CI/CD / Data / Development / Machine Learning

Codota Offers Pair Programming with Artificial Intelligence

25 Jan 2018 6:00am, by

For the truly agile, pair programming is a tried and true method for encouraging skills exchange, code quality checks, and social interactions between developers. The practice teams two developers up at a single keyboard and monitor, allowing the coupled brains to be brought to bear upon the code. Consultants also use pair programming to get in-house software development teams up to speed with the latest practices, unit testing skills, and code hygiene.

The hazards of pair programming are many, however. Tales of woe include things like being paired with a violent flosser who’s lunch leavings careened around the cube with a resounding plunk from the offending tooth string. Another problem with the practice is that it literally halves your productivity and doubles your costs: each developer is now a pair and costs twice as much. Atlassian did a great send-up for April Fools day in 2012 which pokes fun of this agile development practice, and while their take is decidedly Tim and Eric, the underlying message remains true: pair programming can be awkward.

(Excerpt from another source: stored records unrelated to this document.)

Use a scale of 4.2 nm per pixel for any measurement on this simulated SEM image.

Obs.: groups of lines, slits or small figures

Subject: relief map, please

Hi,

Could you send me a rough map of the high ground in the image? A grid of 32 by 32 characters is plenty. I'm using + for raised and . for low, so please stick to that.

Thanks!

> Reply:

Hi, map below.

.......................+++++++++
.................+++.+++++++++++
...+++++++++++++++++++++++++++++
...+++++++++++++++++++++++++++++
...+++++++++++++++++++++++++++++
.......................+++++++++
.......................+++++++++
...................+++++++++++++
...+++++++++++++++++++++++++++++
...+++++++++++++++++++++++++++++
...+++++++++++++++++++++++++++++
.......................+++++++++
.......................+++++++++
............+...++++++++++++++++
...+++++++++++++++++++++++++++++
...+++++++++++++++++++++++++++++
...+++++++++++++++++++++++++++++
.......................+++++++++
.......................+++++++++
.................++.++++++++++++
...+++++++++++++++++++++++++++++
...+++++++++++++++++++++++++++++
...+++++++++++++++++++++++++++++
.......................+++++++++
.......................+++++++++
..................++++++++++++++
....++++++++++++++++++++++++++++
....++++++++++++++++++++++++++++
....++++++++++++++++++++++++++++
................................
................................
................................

This is why Eran Yahav and Dror Weiss founded Codota. The Israel-based software shop has constructed a machine-learning-driven cloud-based pair programming partner. In practice, this AI assistant eliminates the need for developers to go rooting around Google and Stack Overflow to solve their problems.

Yahav, who is Codota’s chief technology officer, comes from academia, but also worked at the IBM T.J. Watson Research Center. CEO Weiss, on the other hand, comes from Symantec and Panaya. The pair intimated that it was the high cost of pair programming which drove them to develop Codota.

“Pair programming with a human programmer is often costly because you spend the time of two expensive people on one task. The idea of using machine learning to give a lot of the same functionality and help to augment and complement the abilities of the developer comes from there,” Weiss said. “AI and machine learning give us the best opportunity to augment the fundamental capacity of every programmer with the practically infinite knowledge of the internet.”

In practice, said Weiss, that means offering up information gleaned from outside sources, like Google, GitHub, and Stack Overflow. Developers are already using these tools, but their current workflows require them to move over to a browser and search diligently to find the code they need to use.

“For a developer,” said Weiss, “The primary source of information is analyzing existing code from GitHub, Stack Overflow, and other repositories. This code was created by developers, so we use the collective knowledge of what developers write to help other developers write better code, faster. It saves you the manual process developers normally do otherwise. Codota makes this process much less painful: developers don’t need to context switch. More importantly, it pulls code that is the most relevant to their context, to the libraries they’re using in their code, and what they’ve done before when invoking Codota.”

In practice, said Yahav, Codota goes significantly further than code completion tools like IntelliSense. Instead of simply completing lines of code almost at random, Codota is aware of the context in which it is being invoked, allowing it to search only for snippets that can be useful in the present moment.

“There is a continuum: on one side you have IntelliSense that gives you the next word. On the other end of that spectrum is something where you describe what you want in a natural language and it generates the right program. The vision of synthesizing the code you need is years ahead, and some aspects will never materialize because describing intent is as hard as writing the program,” said Yahav.

Codota lives somewhere in the middle of this spectrum, he said, providing insight and suggestions further than simply syntax completion. “This is what deep learning gives you. The programmer is not only writing the code, but making design choices, and trying to figure out what the code should actually do. The magic is finding the sweet spot where the intent is clear enough that Codota can predict your next step,” said Yahav.

Behind the scenes, Codota’s suggested code completions and related content are generated by using predictive models of code based on the current context present in the user’s IDE. It combines techniques from program analysis, natural language processing, and other machine learning techniques. According to the company, only public repositories of code are used for training data; no customer data is used.

Thus, Codota pulls entire snippets of relevant code to offer the developer. Codota currently supports only Java, but JavaScript is the next language on the roadmap. For a developer building a Java application using Java Database Connectivity (JDBC), Yahav said Codota would provide “Full snippets of code that show you various ways to connect your database with various choices of configuration parameters that are common in the wild. You will get representative code snippets related to the context in which you are operating. If you do initial work with JDBC, Codota will suggest your next step. It knows how to give you representative suggestions.”

The idea of pushing helpers into the IDE is not new. Existing products have offered similar services, but never focused on general help. Systems like Klocwerk, for example, enforce secure software development practices at coding time, locking the developer into company style guides via warnings and pop-ups alerting the user to their mistakes. These types of in-IDE static analysis and policy enforcement, however, have traditionally evoked the ire of developers, angry that they’ve been locked into a specific way of writing software.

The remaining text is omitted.